One topic of the reading lately has been labor. Marx’s theory of alienation was a theme, and for yesterday we read about Fordism and post-Fordism (assembly line manufacturing, replaced by service sector employment). I can’t imagine what it would be like to spend all of life working on an assembly line. I did that for a summer at a kitchen cabinet factory, and it was the knowledge that “I’m getting my degree to get away from this” helped spur me to get through that summer!
I have come to appreciate that I am one of the lucky ones who have real work. By that, I mean work that I enjoy doing for its sake, and have as much control as possible on how I do it — I can be creative and innovative, and change my routine. This morning with the outdoor work I set my own pace, could leave for a few minutes if I wanted to, rest when I felt I needed it, and had no stress or pressure to do anything at a particular pace. It was great to be outdoors on a sunny day, and I really appreciated the beauty of our woods. I felt like I was part of a meaningful project — a marriage of materialism with a sense of spirit from nature and family.
At night I was reading for class, on consumerism and the economy — topics of interest to me, knowing my job would be to work with students to delve into these concepts. With a group like the ones I have this summer, that’s fun.

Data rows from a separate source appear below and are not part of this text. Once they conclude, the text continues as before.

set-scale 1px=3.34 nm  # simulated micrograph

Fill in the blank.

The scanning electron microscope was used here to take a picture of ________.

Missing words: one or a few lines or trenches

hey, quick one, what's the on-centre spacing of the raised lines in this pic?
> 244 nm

To be sure, my paying job isn’t completely free. There are specific time frames when class must be held, certain standards for grading and course content. There are academic policies, and sometimes meetings I’d rather not attend about minutiae like how the academic departments are organized (evoking a reaction where the level of emotion is inversely related to the importance of the issue). But I can choose my books, my methods of teaching, my way of grading students, my standards for class room conduct, and I can try new things. I can be creative and spontaneous, there is no stress.
Most people cannot do that. Demands from the boss, the competition with others, or just the stress of a work day where people have to multitask and deal with a variety of little stresses pile up. Real work is not a particular kind of work, but an orientation to work. As such, real work is not contained within the work alone; it includes both the nature of the work and the orientation of the worker to the task. A contractor who works on remodeling homes and can use his or her skill and creative juice is doing real work if it hasn’t become a boring routine or stressful because of so many clients or demands. A job like landscape architect certainly has a greater likelihood of offering a platform for real work than work on the assembly line, but it still requires the right orientation from the person doing the work.
I know of college professors who find their job too demanding and feel stresses and anxieties that I do not. And, of course, if I had been complaining about the work this morning, I might have experienced it differently. Misquitoes were biting, my body aching; if I felt I was there by compulsion to do a project I really didn’t want to help with, then it would have been less real.
It seems to me that a task for people to undertake is to think about how they can make their own work (at home or office) more “real.” Are there ways to take control, to change attitude, to find releases for creative and interesting activities? And if not — if things are so structured and constrained that the alienation is insurmountable — to look for an escape. At home it’s more likely that people hold themselves back by their attitude towards their work “I wish I didn’t have to do this for the kids, for my wife, or because guests are coming.” At times it could be an over demanding spouse or family. For the former, try to make it real with the right attitude. If it’s the latter, then it’s time for a family meeting.
Still, we’re in a culture where alienation in the work place is a mark of efficiency, and in many jobs finding meaning can be elusive. Modern practices of controlling employee behavior can be dehumanizing and cause intense stress and alienation. Personally, we need to claim our own sense of meaning in our work; politically, I think we spend too much time thinking about the material aspects of work (wages and benefits) and not enough on whether or not we’ve got a work culture that encourages authenticity — real work.
In general, the more hierarchical and exploiting the work place, the greater the chance of alienation, with work as unreal, disconnected from anything meaningful to the self. You might be bribed to accept it thanks to a high paycheck, but if work is meaningless, the risk of alienated boredom increases.
Constructing Identity
Posted by Scott Erb in Consumerism, Economy, Philosophy, Psychology on July 17, 2009
(Note: this is a continuation of the post “Who Am I” published on July 15)
If we can make the psychological break from the conventional wisdom of the modern mind to recognize that identity is not purely indiviual, or simply a product of social processes within which the self is completely constituted by cultural discourse, what is identity? Who am I?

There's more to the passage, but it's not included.